Section 2. Anti-Trust Statement:

NCSS shall be a corporation chartered by the State of North Carolina. It shall be chartered as a “Non Profit” corporation and shall adhere to all state and federal laws of operation. The society shall be governed by these bylaws.

 

ARTICLE IV
LOCATION OF ORGANIZTION

NCSS shall have one primary office located in Wake County in the state of North Carolina.

 

ARTICLE V
MEMBERSHIP

Section 1. Membership

NCSS membership shall be comprised of four categories of members as follows:

  1. Professional member – a Professional Land Surveyor holding a current or retired issued certificate of licensure by the North Carolina State Board of Examiners for Engineers and Surveyors to practice land surveying within the State of North Carolina and who has applied for and been accepted to membership and is current in payment of annual dues to the Society.

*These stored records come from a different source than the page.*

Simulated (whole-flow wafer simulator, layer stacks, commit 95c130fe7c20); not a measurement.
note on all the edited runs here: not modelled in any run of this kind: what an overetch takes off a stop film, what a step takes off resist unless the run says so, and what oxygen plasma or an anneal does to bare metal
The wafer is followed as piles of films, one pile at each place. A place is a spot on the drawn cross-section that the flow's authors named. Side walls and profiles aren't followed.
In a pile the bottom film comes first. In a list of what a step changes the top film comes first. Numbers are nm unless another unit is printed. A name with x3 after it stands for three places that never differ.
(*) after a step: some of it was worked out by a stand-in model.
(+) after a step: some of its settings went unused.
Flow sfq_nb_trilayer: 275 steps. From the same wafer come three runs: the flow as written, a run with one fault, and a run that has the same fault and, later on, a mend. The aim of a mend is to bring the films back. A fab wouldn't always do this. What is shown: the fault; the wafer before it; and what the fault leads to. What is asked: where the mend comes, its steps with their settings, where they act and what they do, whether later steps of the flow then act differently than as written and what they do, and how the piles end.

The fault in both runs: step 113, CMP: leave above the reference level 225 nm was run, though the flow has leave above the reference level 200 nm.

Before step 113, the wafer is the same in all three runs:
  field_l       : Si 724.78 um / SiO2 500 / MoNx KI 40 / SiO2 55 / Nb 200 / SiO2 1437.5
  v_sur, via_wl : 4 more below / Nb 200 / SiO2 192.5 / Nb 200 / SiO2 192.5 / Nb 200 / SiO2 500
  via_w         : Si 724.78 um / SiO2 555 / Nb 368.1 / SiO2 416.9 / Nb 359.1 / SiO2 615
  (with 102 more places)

  2. Associate member – any person who has been certified by the North Carolina State Board of Examiners for Engineers and Surveyors as a Surveyor Intern. Any person with an interest in the surveying profession, who is not eligible to be a professional member and who has a desire to participate in the activities of the Society or any NCSS chapter.

  3. Sustaining member – any person, partnership, company, corporation, agency or other entity engaged in either the manufacture or distribution of surveying instruments or equipment, in the compilation or reproduction of maps, or in the performance of services for land surveyors; or shall be licensed as a surveying firm in North Carolina and the employees, who are not otherwise eligible to be Professional members may have Society benefits as voted on by the Society’s Board of Directors from time to time.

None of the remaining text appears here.